COSC 426 F24 Lab 1

Introduction

The purpose of this lab is to introduce you to the NLPScholar toolkit we will be using in the class and to serve as a Python refresher. By completing this lab, you will demonstrate that you can:

Pre-requisites

This lab assumes that you have already cloned the NLPScholar repository and have installed the nlp environment by following the instructions in Install.md.

Structure

This lab has three parts:

  1. Read through the documentation of the toolkit and answer questions.
  2. Write three helper functions in Python.
  3. Develop intutions about the predictability estimates that the toolkit returns. To do this, you will select some sentences to explore with the helper functions from part 2, and answer some questions.

Provided files

What to submit

Part 0

Before starting each lab, get the latest version of the NLPScholar rep by first navigating to the folder on terminal and then executing

    git pull

Part 1 (Suggested time: 30 minutes)

Read through the README of the Toolkit. Use the google doc template to answer the following questions:

  1. Which experiment and mode would you use if you want to:

  2. Write a config file that can train a roberta-large model on the wikitext-103-v1 dataset, which is within a larger Salesforce/wikitext dataset. Set the modelfpath to wiki_model.

  3. Where will the model that you trained in step 2 be saved?

  4. You’ve trained a model to detect sarcasm and called it sarcasm_model. Evaluate this model on a new set of sentences called test.tsv which is stored in the following folder: data/sarcasm/. Set the predfpath as test_results.tsv

  5. Where will the predictions you generated be saved?

  6. Write a config file that will use the pretrained huggingartists/taylor-swift causal langauge model, and give you word by word predictability estimates for any sentence that you enter.

Part 2 (suggested time: 60 minutes)

Complete the two functions in Lab1.py. Make sure to read the function headers and docstrings carefully.

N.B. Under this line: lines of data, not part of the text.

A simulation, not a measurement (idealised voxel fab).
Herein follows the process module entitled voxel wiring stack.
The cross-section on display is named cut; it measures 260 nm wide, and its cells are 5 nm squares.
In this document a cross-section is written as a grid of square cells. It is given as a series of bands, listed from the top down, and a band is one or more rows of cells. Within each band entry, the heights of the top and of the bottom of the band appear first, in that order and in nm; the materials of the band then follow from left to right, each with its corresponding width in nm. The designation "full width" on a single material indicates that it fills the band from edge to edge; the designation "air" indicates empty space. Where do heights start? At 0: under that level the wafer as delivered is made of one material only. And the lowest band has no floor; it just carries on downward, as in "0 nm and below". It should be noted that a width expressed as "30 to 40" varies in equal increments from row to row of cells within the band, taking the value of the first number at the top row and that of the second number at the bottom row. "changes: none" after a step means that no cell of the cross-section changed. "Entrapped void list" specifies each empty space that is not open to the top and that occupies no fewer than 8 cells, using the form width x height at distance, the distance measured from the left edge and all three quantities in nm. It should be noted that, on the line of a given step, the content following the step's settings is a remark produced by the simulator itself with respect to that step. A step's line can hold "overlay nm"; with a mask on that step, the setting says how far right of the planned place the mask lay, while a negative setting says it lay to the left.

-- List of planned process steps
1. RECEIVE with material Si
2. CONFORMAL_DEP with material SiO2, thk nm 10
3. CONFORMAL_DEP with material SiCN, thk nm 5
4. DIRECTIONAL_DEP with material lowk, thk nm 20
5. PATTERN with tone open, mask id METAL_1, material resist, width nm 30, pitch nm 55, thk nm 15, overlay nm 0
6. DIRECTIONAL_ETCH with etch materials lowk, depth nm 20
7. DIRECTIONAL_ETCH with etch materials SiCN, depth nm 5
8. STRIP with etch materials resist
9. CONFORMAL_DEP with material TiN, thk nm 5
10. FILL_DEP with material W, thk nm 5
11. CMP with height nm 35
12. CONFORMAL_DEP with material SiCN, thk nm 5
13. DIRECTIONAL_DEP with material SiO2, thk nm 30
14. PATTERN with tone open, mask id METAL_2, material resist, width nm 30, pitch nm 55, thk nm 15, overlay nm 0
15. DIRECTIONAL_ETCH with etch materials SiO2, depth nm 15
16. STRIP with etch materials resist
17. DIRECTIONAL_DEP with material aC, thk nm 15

Part 3 (suggested time: 20 minutes)

Use the code you wrote in Part 2 and the google doc template to answer the following questions:

  1. What is the most frequent word in the through-the-looking-glass.txt file? What is the 10th least frequent word?

  2. For the least frequent word, think of a sentence with the word. What is the probability of that word in that sentence according to the masked language model distilbert-base-uncased? Does that probability accord with its frequency in our corpus? If not, what may cause this difference?